I spent the weekend in chilly Williamsburg, attending my first VTLA convention. The convention featured two appellate presentations, one from John Davidson and another from Roger Creager. Both were excellent. John probably had a slight advantage, because his came with lunch, but I’d like to pick up on a point that Roger made: the winner in the trial court wins on appeal in the vast majority of cases.

Using statistics available on the Supreme Court’s website, Roger calculated that, in 2008 (the most recent year for which statistics are available), 416 civil petitions for appeal were filed. Of those, only 108 appeals, or 26%, were granted. I’d quibble with Roger’s exact figures–for example, I don’t think they account for petitions that were dismissed on procedural grounds–but his basic point is sound: the party who won below has a huge systemic advantage on appeal. If an appeal is not granted, for any reason, it’s game over–and the appellee wins by definition.

In fact, Roger understates his point by not including petitions dismissed on procedural grounds. Using the same caseload statistics, I’d put the figure for civil petitions for appeal granted at about 19% (assuming that the Court’s figures account for petitions that were withdrawn, granted on a petition for rehearing, etc.) This means that appellees won 4 of 5 appeals right out of the gate.

And things weren’t all that much better once an appeal was granted. That’s to be expected, because the Supreme Court of Virginia is not solely a court of error correction. Of the 124 cases decided by opinion in 2008, 54–or 43.5%–affirmed the decision below. Another 81 cases were decided by orders. We don’t know how those came out, but it’s reasonable to assume that they basically tracked the split for cases decided by opinion.

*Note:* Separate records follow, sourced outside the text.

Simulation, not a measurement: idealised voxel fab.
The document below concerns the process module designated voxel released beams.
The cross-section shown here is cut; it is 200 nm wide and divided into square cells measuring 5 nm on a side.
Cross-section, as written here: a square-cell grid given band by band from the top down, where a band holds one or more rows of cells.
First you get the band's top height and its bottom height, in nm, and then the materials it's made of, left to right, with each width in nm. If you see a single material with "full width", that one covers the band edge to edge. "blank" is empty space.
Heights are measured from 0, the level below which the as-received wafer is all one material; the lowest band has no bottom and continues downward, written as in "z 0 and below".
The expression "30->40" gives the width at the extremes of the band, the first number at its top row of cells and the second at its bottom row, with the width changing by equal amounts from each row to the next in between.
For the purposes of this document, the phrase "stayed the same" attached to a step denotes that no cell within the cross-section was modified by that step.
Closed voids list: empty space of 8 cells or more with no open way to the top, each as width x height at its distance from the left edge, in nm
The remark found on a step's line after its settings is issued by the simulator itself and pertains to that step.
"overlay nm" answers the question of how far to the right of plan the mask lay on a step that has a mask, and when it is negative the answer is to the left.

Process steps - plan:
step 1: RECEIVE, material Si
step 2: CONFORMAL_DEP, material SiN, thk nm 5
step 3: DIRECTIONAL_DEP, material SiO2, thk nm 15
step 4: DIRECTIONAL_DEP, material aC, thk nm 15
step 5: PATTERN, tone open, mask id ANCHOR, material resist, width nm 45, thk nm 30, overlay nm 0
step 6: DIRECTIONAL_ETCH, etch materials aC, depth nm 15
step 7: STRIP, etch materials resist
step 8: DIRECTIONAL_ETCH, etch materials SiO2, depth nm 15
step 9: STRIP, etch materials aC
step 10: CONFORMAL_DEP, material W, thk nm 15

By Roger’s figures, this means that the party who won in the trial court won on appeal 7 out of 8 times in 2008. My figures are even more favorable to appellees. By my count, they won about 92% of the civil appeals in 2008.

The point of this exercise is that it pays to be a winner in the trial court. If 4 out of 5 petitions for appeal never make it to the merits stage, then a good result below gives you a little margin for error.